Apr 23 2013
Many collisions occur between asteroids and other objects in our solar system, but scientists are not always able to detect or track these impacts from Earth. The "rogue debris" created by such collisions can sometimes catch us by surprise.
UCLA space scientists have now devised a way to monitor these types of collisions in interplanetary space by using a new method to determine the mass of magnetic clouds that result from the impacts. Their findings, published online this month in the journal Meteoritics and Planetary Science, are the result of nearly 30 years of observations of collisions and could help scientists better understand where to look first to find new meteroid debris that could become dangerous.

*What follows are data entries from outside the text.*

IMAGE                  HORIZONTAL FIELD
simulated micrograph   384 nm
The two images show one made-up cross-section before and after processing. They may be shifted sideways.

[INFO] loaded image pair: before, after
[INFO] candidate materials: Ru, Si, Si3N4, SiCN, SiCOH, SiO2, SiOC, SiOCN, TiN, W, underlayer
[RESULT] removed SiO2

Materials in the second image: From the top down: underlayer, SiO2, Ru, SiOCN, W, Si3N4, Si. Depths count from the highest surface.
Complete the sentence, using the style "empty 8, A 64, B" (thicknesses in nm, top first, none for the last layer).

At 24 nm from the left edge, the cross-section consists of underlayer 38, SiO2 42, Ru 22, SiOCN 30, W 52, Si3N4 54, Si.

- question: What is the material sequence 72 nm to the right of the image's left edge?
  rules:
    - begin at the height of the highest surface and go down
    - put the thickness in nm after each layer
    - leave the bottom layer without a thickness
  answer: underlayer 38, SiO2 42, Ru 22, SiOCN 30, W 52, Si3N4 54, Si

"The passage by the Earth earlier this year of the small asteroid 2012 DA14 and the explosion the same week of an even smaller asteroid in the atmosphere above central Russia remind us that while space is mostly empty, the objects that are orbiting the sun do occasionally collide with other orbiting bodies, and the energy released in such collisions can be catastrophic to the bodies involved," said Christopher T. Russell, a professor in UCLA's Department of Earth and Space Sciences and a co-author of the research.
"We have found a way by which we can monitor such collisions in space by identifying the magnetic signature produced in these collisions," he said. "While the colliding objects may be only tens to hundreds of feet across, the resulting magnetic signature can be hundreds of thousands of miles in width and be carried outward from the sun by the solar wind for millions of miles."
Hairong Lai, a graduate student in Russell's laboratory, devised the method for finding the mass of collision-produced magnetic clouds, which contain fine, electrically charged dust.
"We have used multiple spacecraft encounters with these magnetized clouds to determine their dimensions," said Lai, the lead author of the research. "Then we calculate the magnetic force applied to the dust, which balances the sun's gravitational force, allowing us to weigh the fine component of the debris created by the collision. These dust clouds weigh from about 10,000 to 1 million tons — very similar in mass to the asteroids the Earth recently encountered over Russia and over Australia."
The technique of monitoring the debris cloud of collisions magnetically was applied to material that co-orbits with the asteroid known as 2201 Oljato. This asteroid was first associated with collisions near Venus in the early 1980s; Oljato made successive passes by Venus in 1980, 1983 and 1986, when NASA's Pioneer Venus spacecraft was in orbit around the planet.
In 2006, the European Space Agency's Venus Express mission entered orbit and resumed monitoring the collisions. Now, some 30 years later, the collision rates have dropped dramatically in the sector in which impacts with material in Oljato's orbit could be detected, but the rates are unchanged elsewhere.
"The collisions have destroyed both the impactors and their targets in this longitude sector, demonstrating that meteor streams can be quite dynamic," said Hairong, who presented research last week at the third Planetary Defense Conference of the International Academy of Astronautics, in Flagstaff, Ariz. "They can be created by collisions and also destroyed by collisions."
Asteroids whose positions are known by scientists are all potential producers of smaller meteroids that can change orbits more rapidly, making it difficult to keep track of them, Russell said. This new method, he said, makes such tracking much easier.
The research was made possible by the acquisition of data by Pioneer Venus and by Venus Express missions, and received support from both NASA and the Los Alamos National Laboratory's Institute of Geophysics and Planetary Physics.